And coal consumption will keep rising as electricity consumption rises. Between 1990 and 2010, global electricity production increased by about 450 terawatt-hours—roughly the amount of electricity that Brazil consumes—per year. The International Energy Agency (IEA) expects electricity use to keep growing by about one Brazil per year through 2035. Given this surging electricity demand, it’s no surprise that between 2001 and 2010, global coal consumption rose by 47 percent, or the equivalent of about 23 million barrels of oil per day. During the same period, daily consumption of petroleum grew by 10 million barrels, while natural-gas consumption grew by the equivalent of 12.9 million barrels of oil per day and nuclear-energy consumption grew by the equivalent of 510,000 barrels per day.
Coal is helping meet the world’s electrical demands for a simple reason: it’s cheap, thanks to the fact that deposits are abundant, widely dispersed, easily mined, and not controlled by any OPEC-like cartels. The Energy Information Administration (EIA), part of the U.S. Department of Energy, reports that from 1999 through 2010, coal was consistently the cheapest source of fossil fuel for electricity generators—usually costing about half as much per Btu as the next-cheapest fuel, natural gas.

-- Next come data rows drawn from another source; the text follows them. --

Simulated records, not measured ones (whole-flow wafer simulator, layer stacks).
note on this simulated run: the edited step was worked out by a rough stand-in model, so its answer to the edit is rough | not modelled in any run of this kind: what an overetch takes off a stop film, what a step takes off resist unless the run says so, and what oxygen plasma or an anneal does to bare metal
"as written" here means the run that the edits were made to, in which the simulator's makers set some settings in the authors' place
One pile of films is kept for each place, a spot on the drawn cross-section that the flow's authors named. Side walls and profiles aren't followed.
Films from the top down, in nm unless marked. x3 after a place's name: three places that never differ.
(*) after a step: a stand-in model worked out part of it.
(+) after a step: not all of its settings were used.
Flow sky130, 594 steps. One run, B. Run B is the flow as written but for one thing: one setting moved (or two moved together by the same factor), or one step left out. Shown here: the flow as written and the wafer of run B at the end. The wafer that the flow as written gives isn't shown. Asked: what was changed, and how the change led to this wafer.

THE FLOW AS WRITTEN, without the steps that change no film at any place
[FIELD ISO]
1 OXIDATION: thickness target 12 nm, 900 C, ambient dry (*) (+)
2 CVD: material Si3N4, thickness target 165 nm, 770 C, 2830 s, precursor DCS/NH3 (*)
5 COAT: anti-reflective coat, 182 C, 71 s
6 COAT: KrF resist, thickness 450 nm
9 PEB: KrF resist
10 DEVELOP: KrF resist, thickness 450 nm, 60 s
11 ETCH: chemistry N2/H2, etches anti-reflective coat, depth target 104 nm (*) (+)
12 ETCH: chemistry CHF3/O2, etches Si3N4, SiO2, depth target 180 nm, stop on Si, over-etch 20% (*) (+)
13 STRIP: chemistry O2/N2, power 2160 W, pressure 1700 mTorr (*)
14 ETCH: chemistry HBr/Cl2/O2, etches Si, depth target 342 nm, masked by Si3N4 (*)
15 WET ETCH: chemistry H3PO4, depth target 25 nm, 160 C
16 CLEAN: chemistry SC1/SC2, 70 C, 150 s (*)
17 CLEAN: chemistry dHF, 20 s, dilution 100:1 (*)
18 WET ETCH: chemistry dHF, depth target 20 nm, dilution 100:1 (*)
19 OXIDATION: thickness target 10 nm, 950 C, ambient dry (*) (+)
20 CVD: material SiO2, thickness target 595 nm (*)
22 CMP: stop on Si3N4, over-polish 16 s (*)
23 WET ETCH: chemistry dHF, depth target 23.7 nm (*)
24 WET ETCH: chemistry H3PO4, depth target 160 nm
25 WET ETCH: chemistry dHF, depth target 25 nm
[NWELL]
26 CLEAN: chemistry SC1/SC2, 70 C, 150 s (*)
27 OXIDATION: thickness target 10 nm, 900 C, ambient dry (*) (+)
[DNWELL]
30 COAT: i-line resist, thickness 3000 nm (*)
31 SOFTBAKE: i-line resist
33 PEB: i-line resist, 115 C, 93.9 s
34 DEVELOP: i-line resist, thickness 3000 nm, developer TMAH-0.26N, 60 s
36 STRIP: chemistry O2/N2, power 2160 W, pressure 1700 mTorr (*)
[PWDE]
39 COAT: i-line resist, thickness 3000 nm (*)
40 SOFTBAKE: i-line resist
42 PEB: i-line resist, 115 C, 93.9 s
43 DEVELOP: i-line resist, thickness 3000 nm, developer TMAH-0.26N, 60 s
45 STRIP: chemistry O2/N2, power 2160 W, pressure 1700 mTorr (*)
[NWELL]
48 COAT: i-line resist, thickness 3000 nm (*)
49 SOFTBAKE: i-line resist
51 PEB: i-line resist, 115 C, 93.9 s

And coal will continue to be a low-cost option. In its latest energy forecast, ExxonMobil predicts that in 2030, the cheapest form of electricity production will remain coal-fired generation units, with a total cost of about $0.06 per kilowatt-hour. At that price, electricity produced by coal would be cheaper than electricity produced by natural gas, nuclear, wind, or solar photovoltaic panels.
Many entrepreneurs have tried and failed to beat coal on price. For instance, back in 2007, Google trumpeted plans to develop renewable-energy sources that would be even cheaper than coal. “We are optimistic this can be done in years, not decades,” said Larry Page, the Internet search giant’s cofounder. The company’s effort lasted less than four years. In November 2011, Google quietly abandoned its quest, saying merely that “other institutions are better positioned than Google to take this research to the next level.”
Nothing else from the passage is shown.